The Fortress: San Cristóbal in San Juan



Information & Pictures about my visit to the Fort San Cristóbal in Old San Juan

I went on this field trip to the Fort San Cristóbal on April 15, 1998 in Old San Juan. The trip was pretty good, no traffic jams or anything like that. It's only an hour and a half drive from where I live.

Here is some information about the Fort San Cristóbal before you start looking at the pictures.

In Puerto Rico there are two forts: El Morro and San Cristóbal.

So, since I haven't gone to El Morro I can't tell you any information about it so I'll just have to talk (not exactly talk buy type out the history) about San Cristóbal. =)
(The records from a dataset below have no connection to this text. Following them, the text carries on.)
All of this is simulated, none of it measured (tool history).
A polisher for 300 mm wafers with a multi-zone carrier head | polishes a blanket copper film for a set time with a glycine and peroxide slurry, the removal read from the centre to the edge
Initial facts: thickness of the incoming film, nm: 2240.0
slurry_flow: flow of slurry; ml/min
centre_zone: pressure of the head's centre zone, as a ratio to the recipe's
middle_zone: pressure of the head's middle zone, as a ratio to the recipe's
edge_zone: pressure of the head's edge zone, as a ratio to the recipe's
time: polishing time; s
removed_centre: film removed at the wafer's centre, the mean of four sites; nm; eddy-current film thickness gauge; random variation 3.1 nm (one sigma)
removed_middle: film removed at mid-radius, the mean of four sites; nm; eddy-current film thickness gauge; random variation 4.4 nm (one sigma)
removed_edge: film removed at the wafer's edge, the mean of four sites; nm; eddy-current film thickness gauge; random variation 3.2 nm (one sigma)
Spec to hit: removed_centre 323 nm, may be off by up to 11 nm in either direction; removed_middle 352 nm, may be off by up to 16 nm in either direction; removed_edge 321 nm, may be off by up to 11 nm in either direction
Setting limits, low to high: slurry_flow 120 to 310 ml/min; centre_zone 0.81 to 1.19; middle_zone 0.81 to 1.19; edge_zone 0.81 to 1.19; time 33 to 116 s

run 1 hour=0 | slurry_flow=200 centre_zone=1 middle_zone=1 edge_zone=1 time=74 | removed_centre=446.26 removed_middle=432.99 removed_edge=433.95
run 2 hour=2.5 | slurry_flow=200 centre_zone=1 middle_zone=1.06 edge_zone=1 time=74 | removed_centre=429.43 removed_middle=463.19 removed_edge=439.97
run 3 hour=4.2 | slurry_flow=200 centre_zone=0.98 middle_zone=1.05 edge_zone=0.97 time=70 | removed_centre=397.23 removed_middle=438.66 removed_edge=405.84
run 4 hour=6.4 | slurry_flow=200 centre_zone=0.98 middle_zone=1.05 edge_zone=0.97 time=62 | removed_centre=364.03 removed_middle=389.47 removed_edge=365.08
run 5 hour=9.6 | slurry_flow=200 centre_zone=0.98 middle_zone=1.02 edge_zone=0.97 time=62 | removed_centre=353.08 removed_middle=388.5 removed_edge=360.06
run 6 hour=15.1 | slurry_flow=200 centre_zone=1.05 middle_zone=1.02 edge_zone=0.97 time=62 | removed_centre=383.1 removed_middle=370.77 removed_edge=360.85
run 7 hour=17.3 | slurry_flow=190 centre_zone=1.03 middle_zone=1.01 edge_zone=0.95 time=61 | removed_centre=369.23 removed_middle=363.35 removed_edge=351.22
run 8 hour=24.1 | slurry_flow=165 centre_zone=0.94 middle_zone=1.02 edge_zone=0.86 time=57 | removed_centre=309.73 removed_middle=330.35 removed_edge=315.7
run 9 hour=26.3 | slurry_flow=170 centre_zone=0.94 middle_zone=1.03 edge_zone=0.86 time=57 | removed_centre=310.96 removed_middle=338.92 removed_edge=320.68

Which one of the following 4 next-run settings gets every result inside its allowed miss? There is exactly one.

Unlike El Morro, whose main job was to prevent enemy ships from entering the harbor, San Cristóbal protected the land approaches to San Juan from the east. This massive fortification was first tested in battle in 1797, when Sir Ralph Abercromby's 7,000 British troops unsuccessfully attacked the city. A hundred years later, in 1898, Spanish troops fired the first shot of the Spanish-American War in Puerto Rico from one of San Cristóbals gun batteries that faced north toward the Atlantic.

The need to protect the land approaches to San Juan was first shown when the Earl of Cumberland's English troops swept through the city in 1598 on their way to El Morro. The Dutch attack of 1625 confirmed the need. In 1634 San Cristóbal was begun as a small triangular-shaped redoubt. As many as 400 men a day- some daylaborers, some convicts, some soldiers of the Toledo Regiment, and some slaves- worked feverishly to enclose all of San Juan behind a fortified wall.

By the time it was completed in the mid-1780s, San Cristóbal had grown into a network of interdependant fortifications covering about 27 acres of land. It remains a spectacular example of the "defense-in-depth" principle. Defense-in-depth means, simply, that each part of a fort is supported by one or more other parts. If a fort has a single barrier and the enemy breaks through it, he has broken its defense. But if a fort has several barriers, each higher and stronger than the one in front of it, and an attacker captures one of them, he can still be driven out by fire from the barriers behind it.

So, as you can see this is fort is an uncapturable fort. These engineers when they built this fort knew all the tricks in the books incase there was an attack they knew that there was no way they could destroy the whole fort.

 

The fort has 3 levels this is the first level and the entrance to the fort.

 

This is the first level. You can see in the far distance 8 cannons that were used to attack ships in the sea.

 

This picture was taken on the third level. In the far distance you can see El Morro. From where this picture was taken to El Morro there is a one mile distance. As you can see in that one mile distance that there was protection in between.


 

This picture was taken from the third level looking over the center of the fort.

 

Same picture as above except from a different angle. This is what's on the left from the picture above.

 

A lookout tower from the third level.